BANGKOK, April 20, 2011 (AFP) - Thailand's central bank raised its official interest rate Wednesday for the sixth time in less than a year in an attempt to contain inflation.
The Monetary Policy Committee (MPC) voted six to one to increase the official cost of borrowing to 2.75 percent, up from 2.50 percent previously, and said in a statement it was ready to take further action if needed.
The central Bank of Thailand has lifted its key rate by a total of 150 basis points since July 2010.
The latest move came just hours after official figures showed exports jumped almost 31 percent in March from a year earlier, hitting an all-time high in a boost to the economy's recovery from a soft patch in mid-2010.

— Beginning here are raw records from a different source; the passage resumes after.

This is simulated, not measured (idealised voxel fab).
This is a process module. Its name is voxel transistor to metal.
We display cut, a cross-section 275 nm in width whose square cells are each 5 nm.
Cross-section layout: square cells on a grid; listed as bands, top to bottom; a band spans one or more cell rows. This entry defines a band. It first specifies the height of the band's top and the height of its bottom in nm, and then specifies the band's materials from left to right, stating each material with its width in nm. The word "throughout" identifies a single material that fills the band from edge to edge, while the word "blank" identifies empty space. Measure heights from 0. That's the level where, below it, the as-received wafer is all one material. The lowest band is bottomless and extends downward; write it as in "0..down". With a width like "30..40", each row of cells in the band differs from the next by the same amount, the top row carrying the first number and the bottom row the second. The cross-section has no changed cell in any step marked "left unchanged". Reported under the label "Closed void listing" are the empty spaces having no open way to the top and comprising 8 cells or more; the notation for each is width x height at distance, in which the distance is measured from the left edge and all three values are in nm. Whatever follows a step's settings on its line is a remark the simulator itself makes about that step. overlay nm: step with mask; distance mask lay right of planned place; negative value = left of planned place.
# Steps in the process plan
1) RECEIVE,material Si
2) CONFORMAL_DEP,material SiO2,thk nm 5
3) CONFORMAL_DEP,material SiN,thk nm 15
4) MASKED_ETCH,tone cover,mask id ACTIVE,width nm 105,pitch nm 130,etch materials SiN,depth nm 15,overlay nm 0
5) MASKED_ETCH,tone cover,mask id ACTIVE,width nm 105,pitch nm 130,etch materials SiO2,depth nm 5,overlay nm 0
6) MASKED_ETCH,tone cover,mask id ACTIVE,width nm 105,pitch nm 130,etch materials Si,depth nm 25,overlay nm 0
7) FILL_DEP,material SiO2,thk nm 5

"The Thai economy continued to expand well in the first quarter, supported by internal and external demand," the bank's assistant governor Paiboon Kittisrikangwan said in a statement.
A slowdown in the production and export of automobiles and electronics was expected as a result of Japan's devastating earthquake and tsunami, but at the same time the impact of the flood in southern Thailand was limited, he said.
"Going forward, the Thai economy is expected to maintain its growth momentum," Paiboon predicted.
Stubbornly high oil and commodity prices, coupled with the gradual end of official measures to control prices, would add to inflationary pressures, he said.
Thailand's consumer price inflation accelerated to 3.14 percent in March, from 2.87 percent in February, the government reported earlier this month.
The Commerce Ministry said Wednesday that the value of Thai exports surged to $21.3 billion in March, up from $16.2 billion in the same month of 2010, helped by strong overseas demand for products such as rice and rubber.
The strong performance eased worries that Thai exports would suffer from the impact of the March 11 quake-tsunami in Japan.
Thailand posted a March trade surplus of $1.8 billion, slightly higher than the previous month.
The Thai economy returned to growth in the fourth quarter of 2010, snapping out of a brief technical recession on the back of solid exports and private consumption.